There is no way that the weaponry available to the general population is going to be able to hold off the government. It's an outdated concept that has no practical application, only catering to that big old gun fetish.
What are you talking about? This isn't a yes/no thing, it's a proportions thing.
In any given rebellion, you're going to have:
1) Some proportion of the population actively rebelling
2) Some people who don't fight / don't offer much help to anybody
3) Some loyalists who will actively side with the standing government
The better armed the civilian population is, simply the lower the relative advantage group #1 can have and still succeed, versus a less well armed population.
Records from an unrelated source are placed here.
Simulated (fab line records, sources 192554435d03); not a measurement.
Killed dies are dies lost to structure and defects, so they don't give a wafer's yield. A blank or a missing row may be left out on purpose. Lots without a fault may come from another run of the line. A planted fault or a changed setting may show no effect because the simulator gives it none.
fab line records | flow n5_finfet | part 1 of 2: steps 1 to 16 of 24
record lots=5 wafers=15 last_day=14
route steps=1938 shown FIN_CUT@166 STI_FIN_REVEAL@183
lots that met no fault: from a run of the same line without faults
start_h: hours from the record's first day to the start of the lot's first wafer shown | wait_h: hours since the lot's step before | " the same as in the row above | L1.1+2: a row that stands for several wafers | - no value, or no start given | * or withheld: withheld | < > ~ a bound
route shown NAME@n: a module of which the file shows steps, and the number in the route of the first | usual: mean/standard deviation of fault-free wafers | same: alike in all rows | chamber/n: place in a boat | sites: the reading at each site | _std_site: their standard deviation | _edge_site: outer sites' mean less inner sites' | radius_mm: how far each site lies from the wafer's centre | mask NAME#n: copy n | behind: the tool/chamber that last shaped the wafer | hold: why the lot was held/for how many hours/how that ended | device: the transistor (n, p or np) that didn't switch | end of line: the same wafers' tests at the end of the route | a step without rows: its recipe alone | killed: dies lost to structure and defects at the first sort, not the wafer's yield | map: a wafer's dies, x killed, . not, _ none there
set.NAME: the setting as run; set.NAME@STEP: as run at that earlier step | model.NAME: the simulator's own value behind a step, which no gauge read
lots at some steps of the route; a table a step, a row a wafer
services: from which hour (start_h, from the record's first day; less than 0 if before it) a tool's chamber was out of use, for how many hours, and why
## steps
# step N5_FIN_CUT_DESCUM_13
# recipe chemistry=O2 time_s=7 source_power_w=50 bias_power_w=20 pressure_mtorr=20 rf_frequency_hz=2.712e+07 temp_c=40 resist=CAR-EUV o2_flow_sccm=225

For example, if there were no military at all, then all other things equal, you'd expect a rebellion to succeed with a 51% ratio of group #1:#3
With a military, rebels have to have a larger proportional advantage to compensate for the more prepared and trained standing army. But there's always an upper limit, because at the maximum 100% group #1:#3 ratio, the government obviously couldn't ever win, since they'd have zero supply lines with no civilian support (and most of the soldiers would be defecting as well)
So the reality is always
in between those two extremes somewhere. And wherever the magical number might be right now for any given proportion of the population in revolt, it moves up by some amount, in a
continuous, incremental fashion, as citizens get more modern armaments, and it moves down in a continuous fashion as they get fewer and more outdated armaments.
Generally, I would suspect that most Americans would
want the ratio to be somewhere much higher than 51% (unstable) but also much lower than 100% (implying completely unsupported totalitarian reign of horror). And at the same time, we want to balance not too much crime. So there's a balancing act in there, and everybody simply has different opinions, but it all MATTERS.